Non-profits seek help in health reform

    The Senate versions of the bill offer tax incentives to small, nonprofit employers to provide health insurance, but the House versions do not.

    Congress is working to get health care overhaul bills ready for full votes from House and Senate members. Non-profit companies fear they won’t get the same rewards that other business will get for providing health insurance benefits.

    Listen:

    [audio:091027kgnonprofit.mp3]

    Businesses continue to see the cost of providing health insurance to their employees go up. Some non-profit organizations say this is an especially hard year, because incoming funding from the government has stagnated.

    Jeff Wilush is the CEO of Horizon House, a non-profit group that supports people with disabilities or behavioral health problems. He says premiums have increased from 5 to 45 percent each year for the past five years.

    Wilush: And what that’s required is a change in the fundamental plan that we’re able to offer to our employees. Because as a non profit our funding is not going up 45 percent a year, as a matter of fact it’s probably staying very very flat.

    Rob Cola is the president of Brown and Brown consulting, which brokers insurance plans for businesses in the Delaware Valley.

    Cola:
    We have a fair amount of non profits that are not getting 14 percent increases from state or government agencies. And they’re getting 20-25 percent rate increases on their healthcare.

    The Senate versions of the health care bills offer some tax-based rewards to employers for offering health insurance. Tim Delaney is the president of the National Council of Nonprofits. He says those rewards would be extended to all businesses that qualify — either for- or non-profit.
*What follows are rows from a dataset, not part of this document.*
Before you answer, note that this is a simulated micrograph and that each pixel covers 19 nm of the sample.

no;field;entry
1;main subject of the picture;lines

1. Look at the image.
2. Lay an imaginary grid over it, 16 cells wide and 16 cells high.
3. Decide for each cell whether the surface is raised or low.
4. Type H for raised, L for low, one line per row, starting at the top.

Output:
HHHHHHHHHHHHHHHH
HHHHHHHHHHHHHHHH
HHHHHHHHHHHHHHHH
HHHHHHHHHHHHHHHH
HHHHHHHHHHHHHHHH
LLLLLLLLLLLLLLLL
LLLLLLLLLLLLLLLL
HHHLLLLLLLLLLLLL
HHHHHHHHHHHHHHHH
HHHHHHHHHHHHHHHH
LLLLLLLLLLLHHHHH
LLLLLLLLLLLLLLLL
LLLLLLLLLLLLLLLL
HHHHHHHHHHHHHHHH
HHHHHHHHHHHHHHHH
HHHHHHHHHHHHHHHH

    Delaney: In the House side, unfortunately, the House has passed three different bills through their committees and not one, not one single bill in the House right now will provide any relief to small nonprofits.

    That’s because the health insurance incentives give companies a tax break on profits, something non-profits wouldn’t be eligible for. Nonprofit groups are lobbying lawmakers to make sure non-profit businesses are included in the final bill.